"Part Ritual and Part Rally"

The Observer has published a really stunning essay by Michael Bracewell from the forthcoming authorized history of U2's tours. It reads like it's the whole piece, but might be an excerpt. In any case, if this is the level of analysis and scholarship we can expect from the book, it's going in my preorder basket soon. An excerpt:
As punk had laid waste to the idea of the big, spectacular rock show having any
relevance to the modern world, so U2 would reinvent the genre as a richly
ironic, politicised statement about the way we live now. Loosely, Zoo TV and
Popmart could be said to articulate statements about the postmodern world -
describing that world back to itself as a perilous pleasuredome of seemingly
infinite images and information, the accelerated accumulation of which might
seem to threaten our perceptions, free will and fundamental human feelings. In
this much, the U2 show is about acting out a passion play of good versus evil in
a very blatant way. Why else might Bono, during Zoo TV, achieve such a bravura
performance as the devil - played, incidentally, not as a swaggeringly Satanic
Mick Jagger, sinewy in black, but rather as a sentimental old impresario,
virtually exhausted by the suffering he has given to the world.

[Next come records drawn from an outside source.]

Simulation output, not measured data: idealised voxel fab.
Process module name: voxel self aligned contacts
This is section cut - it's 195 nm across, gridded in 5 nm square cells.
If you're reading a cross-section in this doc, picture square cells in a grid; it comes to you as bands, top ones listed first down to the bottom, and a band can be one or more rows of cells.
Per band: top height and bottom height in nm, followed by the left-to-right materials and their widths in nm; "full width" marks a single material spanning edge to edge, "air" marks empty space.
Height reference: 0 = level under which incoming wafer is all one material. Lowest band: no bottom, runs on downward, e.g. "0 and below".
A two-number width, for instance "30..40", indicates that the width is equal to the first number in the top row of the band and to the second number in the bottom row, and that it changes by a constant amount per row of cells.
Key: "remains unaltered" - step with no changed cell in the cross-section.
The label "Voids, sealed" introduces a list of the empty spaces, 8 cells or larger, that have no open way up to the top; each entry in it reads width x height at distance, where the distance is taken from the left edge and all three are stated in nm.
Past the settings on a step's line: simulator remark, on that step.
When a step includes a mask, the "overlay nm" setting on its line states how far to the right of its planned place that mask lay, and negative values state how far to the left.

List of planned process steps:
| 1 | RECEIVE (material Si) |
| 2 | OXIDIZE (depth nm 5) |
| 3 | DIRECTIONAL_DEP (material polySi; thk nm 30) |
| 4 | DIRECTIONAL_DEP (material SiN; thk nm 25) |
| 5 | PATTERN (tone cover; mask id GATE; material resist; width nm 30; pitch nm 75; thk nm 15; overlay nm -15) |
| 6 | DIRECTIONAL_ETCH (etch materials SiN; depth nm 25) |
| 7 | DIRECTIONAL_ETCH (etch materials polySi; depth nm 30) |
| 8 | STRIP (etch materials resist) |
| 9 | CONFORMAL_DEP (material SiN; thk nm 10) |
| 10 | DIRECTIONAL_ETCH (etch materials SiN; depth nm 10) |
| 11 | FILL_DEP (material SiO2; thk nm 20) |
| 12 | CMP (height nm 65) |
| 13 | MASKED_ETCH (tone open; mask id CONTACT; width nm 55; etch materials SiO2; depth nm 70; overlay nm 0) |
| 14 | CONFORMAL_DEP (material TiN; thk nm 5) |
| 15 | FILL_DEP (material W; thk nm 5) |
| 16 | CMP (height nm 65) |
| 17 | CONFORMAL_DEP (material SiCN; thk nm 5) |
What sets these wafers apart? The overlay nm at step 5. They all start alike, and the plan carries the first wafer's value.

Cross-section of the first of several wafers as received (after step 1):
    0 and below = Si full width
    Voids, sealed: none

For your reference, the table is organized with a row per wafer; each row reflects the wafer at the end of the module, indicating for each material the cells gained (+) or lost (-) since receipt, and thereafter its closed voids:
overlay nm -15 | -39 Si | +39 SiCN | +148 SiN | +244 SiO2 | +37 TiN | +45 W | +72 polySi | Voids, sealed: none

A few other things I just love: the description of the Popmart stage as "a mutated Japanese monster mall," the way the author finds U2's lifelong preoccupations in embryo in his analysis of their early Dandelion Market shows, the image of ZooTV and Popmart as opera while Elevation is chamber music, and the insightful foregrounding of the political messages hidden in U2's aesthetic decisions. I only regret that there wasn't a liturgical scholar around to throw her paticular intellectual categories into the mix. (Say, Baumstark's Law and the coloration/lighting for "Streets"? I'm only half joking.) Or perhaps that's another essay.

The book, officially authorized, is called U2 Show and is by Diana Scrimgeour. It will be out in October.